By California’s low standards, Gov. Jerry Brown generally has been a voice of reason in the state Capitol, despite his occasionally unhinged rhetoric about the existential threat posed to the world by climate change. On basic fiscal and governance matters — i.e., on those bread-and-butter issues about which he is not a fanatic — Brown is so calm and adult-like it’s often hard to find Republicans willing to criticize him harshly in a public forum.

That’s why his unusually short and partisan State of the State address Tuesday has drawn so much attention here. He dispensed with the usual niceties of mainly ticking off the many ways that the state has progressed under his leadership. Brown did a little of that, but mostly blasted President Donald Trump — and essentially set himself up to help lead the supposed nationwide resistance against the Republican administration’s policies.

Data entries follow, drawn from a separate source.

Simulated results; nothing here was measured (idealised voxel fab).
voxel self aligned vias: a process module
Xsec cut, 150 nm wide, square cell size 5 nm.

“It is customary on an occasion like this to lay out a specific agenda for the year ahead,” the governor said, before briefly listing some of his accomplishments. “But this morning it is hard for me to keep my thoughts just on California. The recent election and inauguration of a new president have shown deep divisions across America. While no one knows what the new leaders will actually do, there are signs that are disturbing. We have seen the bald assertion of ‘alternative facts.’ We have heard the blatant attacks on science. Familiar signposts of our democracy — truth, civility, working together — have been obscured or swept aside.”

Most of us chuckled at vows of defiance from the state’s legislative leaders, who are a low-skill bunch not exactly ready for prime time. Our new leftist U.S. senator, Kamala Harris, has vowed to fight, but despite unearned media accolades, she’s ill-prepared to battle a president. Even Brown has told his Democratic colleagues to relax and wait to see the kind of policies that come from the administration before vowing George Wallace-style resistance.

But now the gloves are off, and the governor may be the one to take on this role. He’s a skilled and intelligent politician and as comfortable with edgy, off-the-cuff remarks as Trump, so this could be a fun time to be reporting in Sacramento or D.C. He’s more like Bernie Sanders than Hillary Clinton, in that he doesn’t try to hide his governing ideology. It’s ironic that California’s iconic 1970s-era governor could be progressivism’s last, best hope in 2017.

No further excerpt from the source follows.